Not all of the NoSQL and NewSQL databases that are created by hyperscale companies or by database experts trying to best them at the latency or scalability game are going to make it as commercial products over the long haul. But it looks like the Cassandra NoSQL database that came out of Facebook is getting some traction among other hyperscalers and large enterprises. And given the economics, the software could see even more uptake for specific uses if companies are willing to adopt new server technologies that are well suited to Cassandra.
Cassandra was created by the software engineers at the social network back in 2008 because search functions in the MySQL database that were used for the Facebook inbox were too slow. (One of its creators, Avinash Lakshman, worked on the Dynamo database at Amazon Web Services before working on Cassandra at Facebook and has just launched a startup called Hedvig, which is tackling a different set of storage problems.) Given Facebook’s scale, Cassandra was designed from the get-go to span multiple datacenters and to replicate information across clusters and datacenters. The software has also been tweaked to run as an alternative datastore underneath Hadoop and has been given its own SQL-like query language to make it more palatable to enterprise customers. The main thing that Facebook wanted in a datastore was scale and no single point of failure, so data is automatically replicated to ensure no data is lost. Ironically, Facebook no longer uses Cassandra, but other companies have picked it up and ran with it.

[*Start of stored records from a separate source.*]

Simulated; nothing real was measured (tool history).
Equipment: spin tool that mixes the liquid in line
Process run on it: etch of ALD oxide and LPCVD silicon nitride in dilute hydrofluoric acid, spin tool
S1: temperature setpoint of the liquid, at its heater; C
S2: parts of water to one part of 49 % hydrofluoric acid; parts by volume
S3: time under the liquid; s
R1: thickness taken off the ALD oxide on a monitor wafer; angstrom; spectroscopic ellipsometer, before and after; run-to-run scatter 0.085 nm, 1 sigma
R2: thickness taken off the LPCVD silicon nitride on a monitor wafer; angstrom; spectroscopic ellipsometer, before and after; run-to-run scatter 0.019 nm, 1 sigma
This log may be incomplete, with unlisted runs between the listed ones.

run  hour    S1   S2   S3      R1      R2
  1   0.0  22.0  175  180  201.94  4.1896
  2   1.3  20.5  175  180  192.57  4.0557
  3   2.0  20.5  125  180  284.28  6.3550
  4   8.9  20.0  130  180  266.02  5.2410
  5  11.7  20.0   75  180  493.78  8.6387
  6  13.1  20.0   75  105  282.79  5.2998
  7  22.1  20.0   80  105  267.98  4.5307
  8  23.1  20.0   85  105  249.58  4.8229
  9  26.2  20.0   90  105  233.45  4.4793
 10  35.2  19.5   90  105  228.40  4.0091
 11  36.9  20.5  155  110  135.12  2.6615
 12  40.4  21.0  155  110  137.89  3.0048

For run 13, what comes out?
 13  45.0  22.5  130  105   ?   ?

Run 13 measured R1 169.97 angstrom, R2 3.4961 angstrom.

Like all open source projects, it is tough to find out who is using Cassandra, which is an Apache Project and therefore has its source code openly available for anyone to pull and use. And as best as Matt Pfeil, who is chief customer officer and co-founder of DataStax, the company that has commercialized Cassandra, there are thousands of companies that have put Cassandra into production.
Apple, which is super-secretive about its infrastructure, has admitted that it has a whopping 75,000 nodes running Cassandra, but it has not said what it is using it for. In a presentation last fall, Apple said that it had tens of petabytes of data stored in Cassandra, with its largest cluster having more than 1,000 nodes, and that collectively those Cassandra machines were fielding up millions of operations per second.
If Apple is like Netflix, then Cassandra is underpinning all of the user information for its various online services. At Netflix, everything you do in terms of picking movies and TV shows and playing them – and keeping track of where you are in those videos – is done with Cassandra as the back-end. Apple and Netflix have been rolling their own Cassandra, and they have the technical talent to do so.
Sometimes, a hyperscaler will flip from open source to commercial support, as Netflix did back in May last year, when it moved more than 80 clusters and more than 2,500 server nodes running the open source Cassandra to the commercial-grade DataStax Enterprise. Most large enterprises don’t want to roll their own databases, any more than they want to create their own Linux distribution. They do, however, like to have access to the source code so they can tune it or suggest tweaks to it among the community’s developers.
At DataStax, the target market for commercialized Cassandra, which is called DataStax Enterprise or DSE for short, is the Global 2000, explains Pfeil. Cable provider Comcast uses DSE as a back-end for its X1 virtual cable boxes, transforming its cable shows into something that has a look and feel that is more like Netflix. Rackspace hosting, where Pfeil and DataStax co-founder Jonathan Ellis hail from, use Cassandra to process server monitoring telemetry in real time, and it has a twelve-node cluster that can handle 990,000 writes per second. This, even though Rackspace is a big seller of the MongoDB NoSQL database. You need to pick the right tool for the job, and both MongoDB and Cassandra – and indeed a number of other databases and datastores – have their places in the modern datacenter. Cassandra is structured to append data rather than to update it, so it makes it very useful for data that has many people accessing and changing it; moreover, it is designed to scale reasonably linearly.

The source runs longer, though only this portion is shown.